The chat box flattens design into a transaction: write a specification, receive a result, write another. It works for text. It struggles with the part of design that is spatial and felt, where you push something, see what it does, and adjust. A sentence is a narrow channel for intent that is really about shape, proportion, and how a building sits on its land.
So the question I keep returning to is what a creative tool for designing with AI should feel like once you stop typing at it. Language still has a place. The aim is to stop treating it as the only handle on the work. Several interface shapes could do that, each keeping a person in the loop rather than waiting at the end of it.
Sketch as intent
A drawing carries footprint, height, roof and orientation at once, so the model reads shape directly, without a paragraph standing in for it.
Push and react
Change the form and watch it answer back, so the loop stays spatial and close to sketching against a site.
One move per surface
The model joins each step on its own screen, one move at a time, so a single prompt never has to carry everything.

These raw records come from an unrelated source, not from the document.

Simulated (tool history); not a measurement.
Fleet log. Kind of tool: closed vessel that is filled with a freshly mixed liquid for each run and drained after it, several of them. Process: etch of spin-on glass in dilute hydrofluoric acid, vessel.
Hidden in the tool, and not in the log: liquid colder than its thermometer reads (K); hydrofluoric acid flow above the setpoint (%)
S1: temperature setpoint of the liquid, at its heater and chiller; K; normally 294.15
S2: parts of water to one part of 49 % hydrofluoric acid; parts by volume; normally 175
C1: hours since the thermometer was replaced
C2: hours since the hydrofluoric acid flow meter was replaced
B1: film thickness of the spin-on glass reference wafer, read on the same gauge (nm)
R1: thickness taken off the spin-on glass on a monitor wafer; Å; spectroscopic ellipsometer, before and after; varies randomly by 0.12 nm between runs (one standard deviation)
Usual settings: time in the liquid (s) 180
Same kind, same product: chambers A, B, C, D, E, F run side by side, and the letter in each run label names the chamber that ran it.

The flow has three moves. You sculpt the massing by hand with a few brushes: drawing a footprint, painting height, carving into the slope. When you are ready, the interface quietly captures several angles of what you made and hands them over. The result then takes over the screen as a 3D model you can move around, with everything else hidden except a way back. The controls stay deliberately minimal, so attention sits on shaping and reacting, not on filling in fields.
This sits inside a field with a name: mixed-initiative co-creativity. The framing from the human-computer interaction research is that a creative tool should put person and machine in a tight loop, where each one suggests, produces, evaluates, modifies and selects in response to the other. That loop is what makes the work feel co-authored.
The more useful finding for a builder is where these tools fail. Recent work points out that the main barrier to adoption is not the model's capability but cognitive friction: people quietly abandon powerful AI assistants when the interface makes them hold too much in their head or configure too much before they see anything. A parallel line of design research frames AI as a co-creator and a design material, something you shape with, not just a service you call.
The barrier is rarely the model. It is the friction of telling it what you mean. A sketch is a low-friction way to hand over intent, so the interface should let you shape, not specify.
That reframed the whole experiment. Sketching the massing is a way to give the model a lot of context, the footprint, height, roof and how it sits, without typing any of it. The staged screens exist to keep the loop legible: shape, react, shape again, with as little to manage at once as possible.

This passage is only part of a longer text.